Wild Goose exists at the intersection of justice and spirituality, and we’re opening spaces for reflection and action around key questions of the common good.  Our first festival will have a specific emphasis on the criminal justice system itself.  Erin Parish and Steve Pavey introduce this theme:

When we think about social justice issues that matter, how often do we think about the justice system itself?  To look in detail at the justice system in the United States is to open up a Pandora’s box of American inequality.  We imprison more people than any other country in the world; while the U.S. makes up only five percent of the global population, we have almost twenty-five percent of the world’s prisoners. There are over 2.3 million people currently behind bars in this country.  That’s more than one in every 100 adults.  When this is broken down by race, gender, and age, one in 15 African-American adults and one in 9 African-American men between 20 and 34 are in prison.  Incarceration rates soar primarily in communities of color, alongside unemployment, under-resourced schools, homelessness, inadequate health care, and poverty.

This hasn’t always been the case.  The prison population grew 400 percent since 1973, largely from changes to sentencing and drug laws. We’ve turned social problems into criminal problems.  Nearly half of the prison population suffers from mental illness and an even larger proportion struggle with substance abuse.

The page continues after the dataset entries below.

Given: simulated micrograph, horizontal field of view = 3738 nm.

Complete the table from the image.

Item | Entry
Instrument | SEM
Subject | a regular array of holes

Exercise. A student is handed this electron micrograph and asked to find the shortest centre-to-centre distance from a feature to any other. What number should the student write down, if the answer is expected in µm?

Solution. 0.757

Behind all of these statistics are lives forever changed; crime and punishment have a ripple affect, tearing families apart and weakening the social fabric of communities. In trying to discern a response to the brokenness of the criminal justice system that emerges from the intersection of spirituality and the common good, we must ask to what extent our theological beliefs and practices contribute to the generation and justification of such a system of mass incarceration.  We must also ask what alternatives there are to the current retributive system of justice that serves to neither “rehabilitate” offenders nor offers much in the way of comfort for victims.   What would a justice system look like that strove to create safer communities through strengthening relationships instead of merely fostering separation of those deemed bad from the rest of society?   And how can we be part of creating restorative systems of justice that recognize everyone in a community is harmed when one is hurt through crime and incarceration?

The Wild Goose Festival will provide spaces where we can explore these questions in depth, and consider new solutions (and some old ones that work, too).  Through talks, faciliatated conversations, artistic reflection, and action opportunities, the Wild Goose Festival will be a place to learn more about the problems facing our justice system and explore examples of initiatives that employ a more relational model of justice for victims, offenders, their families, and our communities.

Erin Parish grew up in Macon, Georgia, is the chair of the Wild Goose Festival social justice team, and a graduate student in Cultural Anthropology at Duke University.

Steve Pavey is an applied anthropologist, artist, and activist at One Horizon Institute as well as a member of Communality, an intentional faith community in Lexington, KY.

About wildgoosefestival
  • http://emergentpillage.blogspot.com/ audie

    I find this piece interesting. Here is a bit more, from of all places the NYT.

    http://www.nytimes.com/2008/04/23/us/23prison.html

    –The United States has, for instance, 2.3 million criminals behind bars, more than any other nation, according to data maintained by the International Center for Prison Studies at King’s College London.

    –China, which is four times more populous than the United States, is a distant second, with 1.6 million people in prison. (That number excludes hundreds of thousands of people held in administrative detention, most of them in China’s extrajudicial system of re-education through labor, which often singles out political activists who have not committed crimes.)

    I think these two paragraphs show that the stats may be accurate but not completely so. I’m reasonable sure most of us would consider the US system far more just than the Chinese, even if they do have fewer prisoners. Plus, China is likely not the only place where such political prisoners are incarcerated and re-educated.

    Plus, there is the notion of it being about formal prisons over other views. For example, I would frankly consider North Korea something like a prison-state, and all the people there prisoners.

    –Prison sentences here have become “vastly harsher than in any other country to which the United States would ordinarily be compared,” Michael H. Tonry, a leading authority on crime policy, wrote in “The Handbook of Crime and Punishment.”

    This is also interesting. What is meant by “vastly harsher”? For that matter, why is that bad thing? Perhaps those other countries are too lenient. It is something to discuss, rather than simply assume that US way is wrong, and we need to join the more enlightened countries, whomever they may be.

    Now, as it happens, I do have a bit of an insider’s perspective on this, having been inside a US prison and several prisons in Russia (not as an inmate, but in a ministry capacit). Granting my limited perspective, I would say that the US prison was far better than the Russian ones, and that’s not factoring in the weather.

    No doubt exceptions could be pointed out, but by and large, the US treats prisoners far better than any other place I can think of.

    No doubt other things could be mentioned here, but that’s enough for now. I merely wish to put out a balance to the article’s rather biased take on the US legal system. No, it ain’t perfect, but it’s not a broken as this person seems to want to portray it.